As Rudy Giuliani pulls out of the race for nomination, the American presidential contest is hotting up, and it’s fascinating to see the differences between American politics and ours.
But there’s one historic feature of American politics that I think has relevance to us too. Back in the 1830s a brilliant young Frenchman, Alexis de Tocqueville, visited the United States to see how this experiment in liberty was working out. The book he wrote, Democracy in America, remains one of the classics of political thought.
What surprised him was how religious America was compared to Europe. And what he wanted to understand was how religion and democracy can coexist. ‘In France’, he said, ‘I had almost always seen the spirit of religion and the spirit of freedom marching in opposite directions’, but in America they walked hand in hand.
How did it happen? The answer, he discovered, was that religious leaders were careful never to get involved with party politics. They knew that politics is of its essence divisive. And if religion got too involved with politics, it too would become divisive. So religious leaders focused on strengthening families, creating communities and charities, building schools and encouraging active citizenship. It created what he called ‘habits of the heart’ that were so essential in sustaining a sense of the common good.
A democratic society needs two things: a way of mediating conflicts, and a sense of shared identity without which there is no society at all. Politics, said Tocqueville, must focus on the conflicts, religion on shared belonging. He added, ‘In proportion as a nation assumes a democratic condition… it becomes more and more dangerous to connect religion with political institutions.’

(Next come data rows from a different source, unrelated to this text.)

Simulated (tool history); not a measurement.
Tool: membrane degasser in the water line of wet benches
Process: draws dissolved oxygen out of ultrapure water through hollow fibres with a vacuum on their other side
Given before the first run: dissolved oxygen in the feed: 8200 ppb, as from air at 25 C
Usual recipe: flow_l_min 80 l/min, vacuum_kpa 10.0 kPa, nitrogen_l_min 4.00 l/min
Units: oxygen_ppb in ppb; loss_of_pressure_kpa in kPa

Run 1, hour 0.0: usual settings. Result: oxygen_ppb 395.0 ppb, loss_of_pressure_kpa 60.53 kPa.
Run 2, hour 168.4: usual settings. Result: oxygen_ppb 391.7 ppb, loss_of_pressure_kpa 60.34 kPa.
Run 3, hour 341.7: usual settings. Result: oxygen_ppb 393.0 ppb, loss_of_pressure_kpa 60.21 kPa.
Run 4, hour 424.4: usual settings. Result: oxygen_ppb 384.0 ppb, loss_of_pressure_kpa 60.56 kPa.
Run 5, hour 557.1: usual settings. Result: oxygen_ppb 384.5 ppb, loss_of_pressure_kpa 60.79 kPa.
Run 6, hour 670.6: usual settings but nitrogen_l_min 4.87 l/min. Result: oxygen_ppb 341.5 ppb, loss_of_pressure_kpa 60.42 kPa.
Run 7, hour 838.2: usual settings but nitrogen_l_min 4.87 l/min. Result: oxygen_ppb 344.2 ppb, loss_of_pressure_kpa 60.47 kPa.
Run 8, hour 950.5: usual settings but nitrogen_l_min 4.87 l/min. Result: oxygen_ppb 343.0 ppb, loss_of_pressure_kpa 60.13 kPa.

Those are wise words, for America and for us. Religious organizations must never become pressure groups for this or that contentious item of domestic or foreign policy. Their task, and I include myself, is moral: to strengthen the bonds of human relationship and the sanctity of human life; and to teach us to love our neighbours as ourselves, especially today when our neighbours belong to so many different faiths. When religion becomes politicized, or politics becomes religionised, bad things happen, and we must avoid that if we can.
It’s a hard distinction to keep, and neither America nor we have always succeeded. But that remains the challenge. Politics speaks to our conflicting interests. Religion should speak to our shared responsibilities. That’s how religion and democratic freedom can walk hand in hand.